The legendary Greek hero leads a team of intrepid adventurers in a perilous quest for the legendary Golden Fleece.

King Aeetes: Hecate, Queen of Darkness, revenge yourself against the Thessalians. Deliver to me the children of the hydra's teeth, the children of the night!
Phineas: But tell me, what gods protect you?
Jason: None now.
Phineas: You won't pass the Clashing Rocks.
Zeus: The gods are best served by those who need their help the *least*.
[last lines]
Zeus: For the moment, let them enjoy a calm sea, a fresh breeze and each other. The girl is pretty and I was always sentimental. But for Jason, there are other adventures. I have not finished with Jason. Let us continue the game another day.

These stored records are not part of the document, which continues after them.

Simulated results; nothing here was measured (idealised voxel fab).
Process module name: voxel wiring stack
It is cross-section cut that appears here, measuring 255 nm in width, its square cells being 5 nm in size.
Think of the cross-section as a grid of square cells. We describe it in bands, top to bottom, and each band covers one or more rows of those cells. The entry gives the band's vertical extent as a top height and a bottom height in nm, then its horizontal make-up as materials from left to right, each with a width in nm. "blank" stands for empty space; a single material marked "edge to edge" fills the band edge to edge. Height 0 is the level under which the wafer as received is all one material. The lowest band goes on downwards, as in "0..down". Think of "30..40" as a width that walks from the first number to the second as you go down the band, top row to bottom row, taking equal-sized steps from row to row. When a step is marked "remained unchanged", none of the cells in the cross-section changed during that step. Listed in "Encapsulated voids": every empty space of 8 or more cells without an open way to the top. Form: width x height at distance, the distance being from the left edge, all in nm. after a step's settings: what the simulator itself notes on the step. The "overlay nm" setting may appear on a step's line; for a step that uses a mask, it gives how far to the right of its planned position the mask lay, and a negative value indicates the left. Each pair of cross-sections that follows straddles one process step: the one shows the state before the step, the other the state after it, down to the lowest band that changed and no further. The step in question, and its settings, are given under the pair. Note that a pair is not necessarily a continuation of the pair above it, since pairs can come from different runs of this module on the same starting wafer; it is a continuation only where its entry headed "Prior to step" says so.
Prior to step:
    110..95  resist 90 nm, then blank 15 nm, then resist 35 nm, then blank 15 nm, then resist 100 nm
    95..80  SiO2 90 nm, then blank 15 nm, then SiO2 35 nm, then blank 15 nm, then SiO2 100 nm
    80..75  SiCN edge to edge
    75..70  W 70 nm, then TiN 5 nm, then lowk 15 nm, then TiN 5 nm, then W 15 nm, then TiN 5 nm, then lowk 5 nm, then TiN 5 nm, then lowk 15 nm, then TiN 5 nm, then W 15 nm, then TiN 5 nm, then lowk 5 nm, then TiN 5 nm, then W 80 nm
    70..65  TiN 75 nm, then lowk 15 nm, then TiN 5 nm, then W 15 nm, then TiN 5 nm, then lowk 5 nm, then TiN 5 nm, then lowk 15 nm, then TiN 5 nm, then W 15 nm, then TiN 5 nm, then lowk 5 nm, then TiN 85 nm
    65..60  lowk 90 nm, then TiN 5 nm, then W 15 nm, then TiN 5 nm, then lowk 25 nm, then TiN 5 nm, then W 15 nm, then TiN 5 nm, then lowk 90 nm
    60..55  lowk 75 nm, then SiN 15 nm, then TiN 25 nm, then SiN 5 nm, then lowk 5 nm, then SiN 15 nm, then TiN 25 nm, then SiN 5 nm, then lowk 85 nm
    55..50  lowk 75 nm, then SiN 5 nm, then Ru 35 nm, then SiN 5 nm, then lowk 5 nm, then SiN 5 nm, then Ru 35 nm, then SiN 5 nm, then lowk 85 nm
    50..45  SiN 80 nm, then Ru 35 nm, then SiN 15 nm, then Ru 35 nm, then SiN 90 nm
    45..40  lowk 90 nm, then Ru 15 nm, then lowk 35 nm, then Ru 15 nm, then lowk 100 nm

Phineas: Go ahead, Zeus. Throw down a thunderbolt, let the earth swallow me up. I defy you!
[Loud crash of thunder]
Phineas: You can growl away all you like, Zeus. I mean what I say.
Phineas: Zeus, I was a sinner. I've never tried to deny it. But I didn't sin every day. Why then do you punish me *every day*?
Hercules: If I meet a girl with a firm leg, a full bosom and a warm heart, let no man try and stop me.
Jason: We reach land at noon. Then you can fill your bellies until they grumble as much as your tongues.
Zeus: If I had to punish *every* blasphemy, I would have *no followers*!
Medea: The goddess Hecate has spoken. There will be one among us today from the ends of the world. His name is Jason. Any man of whom he asks his way shall say this: Aeetes, king of Colchis, awaits him in the temple of Hecate. And that is all *any* man shall say to him.
King Aeetes: Envoys who come to me in deceit remain in death.
King Aeetes: [ordering his skeletal troops to action] Destroy them... Kill... Kill! Kill! Kill them all!
Jason: The gods want their entertainment.
Zeus: Jason goes too far.
Hera: Because he speaks the truth when the gods themselves go too far?
Hera: [asked why the gods set temptations and traps for mortals] So that the gods may know them, and men may know themselves.
Argos: Pray to the gods, Jason!
Jason: The gods of Greece are cruel! In time, all men shall learn to live without them.
Jason: Now the voyage is over, I don't want any trouble to begin
Polydeuces: There won't be any trouble, Jason. Just tell us where the city is and when we attack.
Jason: We don't attack.
Polydeuces: But that's foolish, you have the finest fighting men in the world.
Jason: 40 fighting men against a nation?
Phalerus: Better forty than one Jason.
Jason: We're not *pirates*, Phalerus.
Acastus: What's that girl done to you? We thought you were a fighting man.
Jason: I'm going up alone in the morning. See what the situation is.
Polydeuces: Oh, you mean spy out the land. Well, why alone? Why not take a few of us scouting.
Jason: The fewer who go, the less can get caught. Now what's the fewest you can think of?
Polydeuces: One, of course.
Jason: Right. I accept your advice.
Zeus: Hera my dear, You really *must* learn to win without cheating... or to at least lose *gracefully*.
King Aeetes: Rise up, you dead, slain of the hydra. Rise from your graves and avenge us. Those who steal the Golden Fleece must die.
[first lines]
Pelias: Well?
Priest: Zeus, king of the gods of the Greeks, brighten the ashes that I may read the future. I see... a great tree at the end of the world. And in its branches there hang the skull and skin of a ram. They gleam and shine for it is a prize of the gods, a Golden Fleece.